It does not work. Either take it down or fix it.

vmajor commented 1 year ago

Has many errors. URL is incorrect for fetch, ingest.py gives an error even when the URL is changed to something that works and enough content is fetched. Too much effort just to try what is meant to be a demo application.

henning101 commented 1 year ago

Unfortunately I run into the same issues. The URL seems to be incorrect and FAISS throws out of range errors.

mooerccx commented 12 months ago

I encountered the same problem as you, which prevented me from loading the Langchain doc. Is the biggest significance of this project to facilitate our interaction with Langchain doc more conveniently? This overshadows this project and we hope to resolve it as soon as possible

mooerccx commented 12 months ago

Perhaps we can manually save the doc for the program to parse?

vmajor commented 12 months ago

The issue is intent. The use case of this application is to ease us into the langchain ecosystem, and it is not doing that. Second, the lack of attention and care on behalf of the team to even look at the bug reports is also making me feel that going back to writing my own solution from scratch is far simpler than learning a broken, unsupported, unmaintained framework. Perhaps harsh, but it is factual.

...and no, ingest.py will fail regardless.

urbanscribe commented 12 months ago

broken. why have it up.

joaocarlosleme commented 12 months ago

I was able to get it working after fixing the errors. Try this fork. Already made a pull request but has not been approved yet. The one issue you might find is a limit on OpenID API requests, because there is a lot of content on the site to digest.

urbanscribe commented 12 months ago

thanks @joaocarlosleme

could not get your fork to work (went further than this repo though) would be good to have it running when workin in langchain as an interactive knowledge base

this is where I ended up

python ./ingest.py /Users/alexfuchs/opt/anaconda3/envs/langchain/lib/python3.11/site-packages/langchain/document_loaders/readthedocs.py:48: GuessedAtParserWarning: No parser was explicitly specified, so I'm using the best available HTML parser for this system ("lxml"). This usually isn't a problem, but if you run this code on another system, or in a different virtual environment, it may use a different parser and behave differently.

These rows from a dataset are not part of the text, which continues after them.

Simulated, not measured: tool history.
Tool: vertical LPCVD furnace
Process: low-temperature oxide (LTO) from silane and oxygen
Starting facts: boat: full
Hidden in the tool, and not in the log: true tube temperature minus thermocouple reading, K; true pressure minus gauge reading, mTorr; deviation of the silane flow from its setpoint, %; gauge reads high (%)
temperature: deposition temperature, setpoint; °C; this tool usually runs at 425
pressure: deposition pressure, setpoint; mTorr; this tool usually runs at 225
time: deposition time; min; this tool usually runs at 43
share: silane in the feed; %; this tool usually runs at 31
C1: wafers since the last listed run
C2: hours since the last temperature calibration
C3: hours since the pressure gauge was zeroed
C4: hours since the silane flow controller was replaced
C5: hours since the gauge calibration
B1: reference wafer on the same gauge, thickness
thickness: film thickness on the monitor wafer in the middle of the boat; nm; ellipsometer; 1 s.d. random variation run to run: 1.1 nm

The code that caused this warning is on line 48 of the file /Users/alexfuchs/opt/anaconda3/envs/langchain/lib/python3.11/site-packages/langchain/document_loaders/readthedocs.py. To get rid of this warning, pass the additional argument 'features="lxml"' to the BeautifulSoup constructor.

_ = BeautifulSoup( Traceback (most recent call last): File "/Users/~/github/chat-langchain/./ingest.py", line 36, in ingest_docs() File "/Users/~/github/chat-langchain/./ingest.py", line 28, in ingest_docs vectorstore = FAISS.from_documents(documents, embeddings) ^^^^^^^^^^^^^^^^^^^^^^^^^^^^^^^^^^^^^^^^^^^ File "/Users/~/opt/anaconda3/envs/langchain/lib/python3.11/site-packages/langchain/vectorstores/base.py", line 413, in from_documents return cls.from_texts(texts, embedding, metadatas=metadatas, **kwargs)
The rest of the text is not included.